To show that dynamic tiling extends the Pareto frontier beyond what is attainable with static tiling, we use the Pareto Improvement Distance metric (PID). The PID measures the distance from a new design point  $p$  to a reference Pareto frontier  $F_B$  as the smallest worst-objective multiplicative improvement required for some  $q \in F_B$  to match  $p$  on all objectives. This can be seen as similar to the single-point specialization of the Average Distance from Reference Set (ADRS) metric [9, 26, 51]. We treat both objectives as minimization: cycle count and on-chip memory. Let  $F_B$  denote the Pareto-optimal subset of baseline (static) points after removing dominated configurations. For a new point  $p$  (e.g., tile=dynamic), we measure its distance to the baseline frontier by comparing it to every  $q \in F_B$  and computing the smallest multiplicative factor by which a baseline point would need to improve to match  $p$  in *both* objectives simultaneously:

$$\text{PID}(p) = \min_{q \in F_B} \max \left( \frac{\text{cycles}(q)}{\text{cycles}(p)}, \frac{\text{mem}(q)}{\text{mem}(p)} \right). \quad (2)$$

Intuitively, for each baseline frontier point  $q$ , the inner  $\max(\cdot)$  selects the harder objective to match (cycles or memory), and the outer  $\min(\cdot)$  picks the baseline point closest to  $p$  under this worst-case ratio. This yields a single interpretable number:  $\text{PID}(p) > 1$  means  $p$  lies strictly beyond the baseline frontier,  $\text{PID}(p) = 1$  means  $p$  lies on the frontier, and  $\text{PID}(p) < 1$  means  $p$  is dominated by the baseline frontier.

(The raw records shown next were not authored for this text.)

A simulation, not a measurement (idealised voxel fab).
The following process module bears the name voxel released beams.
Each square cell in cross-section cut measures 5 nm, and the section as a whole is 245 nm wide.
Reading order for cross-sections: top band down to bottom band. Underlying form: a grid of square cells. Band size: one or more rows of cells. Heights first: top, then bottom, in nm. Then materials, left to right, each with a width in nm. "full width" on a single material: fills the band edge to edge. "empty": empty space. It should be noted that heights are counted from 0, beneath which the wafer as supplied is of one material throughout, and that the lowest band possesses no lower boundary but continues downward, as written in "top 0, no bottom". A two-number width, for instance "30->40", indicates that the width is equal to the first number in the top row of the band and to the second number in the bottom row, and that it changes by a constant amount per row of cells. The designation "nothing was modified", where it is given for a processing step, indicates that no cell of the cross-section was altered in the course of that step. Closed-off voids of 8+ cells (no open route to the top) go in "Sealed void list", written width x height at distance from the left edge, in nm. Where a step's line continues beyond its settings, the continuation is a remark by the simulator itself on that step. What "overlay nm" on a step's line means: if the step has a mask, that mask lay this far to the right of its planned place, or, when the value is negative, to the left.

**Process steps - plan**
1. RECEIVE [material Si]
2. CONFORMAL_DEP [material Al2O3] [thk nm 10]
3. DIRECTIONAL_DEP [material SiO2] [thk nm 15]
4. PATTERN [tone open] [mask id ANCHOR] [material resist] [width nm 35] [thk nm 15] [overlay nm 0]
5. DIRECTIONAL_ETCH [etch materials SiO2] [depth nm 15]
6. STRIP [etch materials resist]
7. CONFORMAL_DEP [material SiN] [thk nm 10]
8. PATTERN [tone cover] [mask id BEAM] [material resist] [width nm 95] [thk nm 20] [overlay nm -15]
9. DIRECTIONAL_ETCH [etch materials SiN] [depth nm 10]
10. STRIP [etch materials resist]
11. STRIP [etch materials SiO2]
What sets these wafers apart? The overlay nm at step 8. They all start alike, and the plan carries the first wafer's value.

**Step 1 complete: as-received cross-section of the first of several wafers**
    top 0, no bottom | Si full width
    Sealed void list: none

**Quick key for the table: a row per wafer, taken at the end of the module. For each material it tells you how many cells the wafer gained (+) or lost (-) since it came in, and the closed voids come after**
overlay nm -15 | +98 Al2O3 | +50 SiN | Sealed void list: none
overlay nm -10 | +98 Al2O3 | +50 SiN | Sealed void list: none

## B.5 Dynamic Parallelization

As shown in Figure 21, static interleaved parallelization performs better for smaller batch sizes because the coarse-grained static parallelization can only utilize a portion of the allocated resource when receiving smaller batch sizes. However, for larger batch sizes, static coarse-grained parallelization performs better as it avoids workload distribution being blocked by a single request with a long KV cache. To avoid this blocking, the interleaving static parallelization requires large buffers in front of each parallel region. However, static coarse-grained parallelization will still suffer from the load imbalance across parallel regions. We also simulate the case where a batch with size 64 and 16 is pipelined as micro batches to see the aggregate effect under different batch sizes. Dynamic parallelization consistently outperforms static parallelization across different batch sizes and KV cache length distributions by dispatching work to parallel regions as soon as they become free. Overall, static interleaved parallelization and static coarse-grained parallelization achieve geometric mean speedups of 1.36 $\times$  and 1.85 $\times$ , respectively.